I am incredibly frustrated because this is a BRAND NEW server on BRAND NEW parts. If I would have known that FreeNAS was intent on making this change, I would have chosen other parts.

I am trying to write a custom ISOLinux boot CD as a workaround, as a simple "boot this SSD only" method, and will address if I can come up with a way to properly boot. This server is in a cabinet in an isolated area, and running down to it for every reboot would kill me. I'm not having great luck at the moment, as I'm looking at 17 drive interrupts and if my brain doesn't settle down I may just burn 17 discs and see which one boots.
 

cyberjock

Inactive Account
Joined
Mar 25, 2012
Messages
19,526
I can understand your frustration, but...
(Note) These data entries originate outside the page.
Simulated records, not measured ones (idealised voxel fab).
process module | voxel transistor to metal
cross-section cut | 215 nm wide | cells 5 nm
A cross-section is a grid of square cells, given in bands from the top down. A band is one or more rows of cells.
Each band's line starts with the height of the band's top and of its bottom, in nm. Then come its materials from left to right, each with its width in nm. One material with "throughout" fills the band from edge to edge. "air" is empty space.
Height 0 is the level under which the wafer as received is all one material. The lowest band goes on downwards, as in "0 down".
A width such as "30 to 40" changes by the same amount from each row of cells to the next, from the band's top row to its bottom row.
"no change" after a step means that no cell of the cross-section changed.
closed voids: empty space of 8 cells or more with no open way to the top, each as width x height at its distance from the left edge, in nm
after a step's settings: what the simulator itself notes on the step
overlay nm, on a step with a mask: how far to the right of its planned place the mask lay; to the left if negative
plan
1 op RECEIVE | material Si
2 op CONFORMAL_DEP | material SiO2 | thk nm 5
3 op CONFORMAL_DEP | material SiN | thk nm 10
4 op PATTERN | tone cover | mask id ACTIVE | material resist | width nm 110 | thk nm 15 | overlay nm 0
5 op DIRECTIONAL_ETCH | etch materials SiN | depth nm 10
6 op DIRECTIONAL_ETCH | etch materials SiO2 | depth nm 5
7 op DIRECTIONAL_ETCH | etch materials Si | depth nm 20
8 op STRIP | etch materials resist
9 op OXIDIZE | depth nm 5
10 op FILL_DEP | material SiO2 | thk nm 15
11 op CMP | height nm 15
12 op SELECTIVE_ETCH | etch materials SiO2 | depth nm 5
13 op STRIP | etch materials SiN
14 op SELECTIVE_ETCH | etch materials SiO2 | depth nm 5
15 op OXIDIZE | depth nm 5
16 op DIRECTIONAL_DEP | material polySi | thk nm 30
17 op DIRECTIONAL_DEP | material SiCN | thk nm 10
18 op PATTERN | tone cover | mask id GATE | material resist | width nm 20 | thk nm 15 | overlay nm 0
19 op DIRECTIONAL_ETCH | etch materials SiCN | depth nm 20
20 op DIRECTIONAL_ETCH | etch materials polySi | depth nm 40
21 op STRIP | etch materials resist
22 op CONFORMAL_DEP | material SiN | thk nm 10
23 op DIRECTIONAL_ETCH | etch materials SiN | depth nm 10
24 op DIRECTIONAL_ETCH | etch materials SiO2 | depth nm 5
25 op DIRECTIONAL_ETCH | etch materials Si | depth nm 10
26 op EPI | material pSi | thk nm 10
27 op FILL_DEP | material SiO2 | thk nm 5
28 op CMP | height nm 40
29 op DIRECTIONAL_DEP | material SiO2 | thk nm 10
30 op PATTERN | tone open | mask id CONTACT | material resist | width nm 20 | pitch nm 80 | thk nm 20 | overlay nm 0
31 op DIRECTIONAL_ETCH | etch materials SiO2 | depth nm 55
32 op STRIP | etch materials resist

1. We've made it pretty clear that AMD builds aren't exactly something to hang your hat on. Regardless of what you think, the CTO of iX has made it 100% clear that this is NOT recommended because it may or may not work today and tomorrow.
2. Your hardware manufacturer isn't exactly on our "recommended list". Asus makes great desktop boards. But for a server, that's a fail waiting to happen.
3. That board was $36 from Newegg. That's not exactly high-end, not exactly the definition of reliable or well supported by any stretch of the imagination. We've told people that even with $70 boards you are taking risks because you're getting what you paid for.

Even the forum mod that uses AMD had some problems with 9.3. In fact there were lots of problems with AMD and I wasn't sure if 9.3 was going to be the release that kills AMD for FreeNAS forever or not. I'm kind of expecting that someday there will be some update that breaks AMD in a fatal way. AMD sells CPUs and motherboard manufacturers are on a race to the bottom to sell their boards. That race to the bottom comes at a price... and as the customer you'll pay that price if you don't plan ahead.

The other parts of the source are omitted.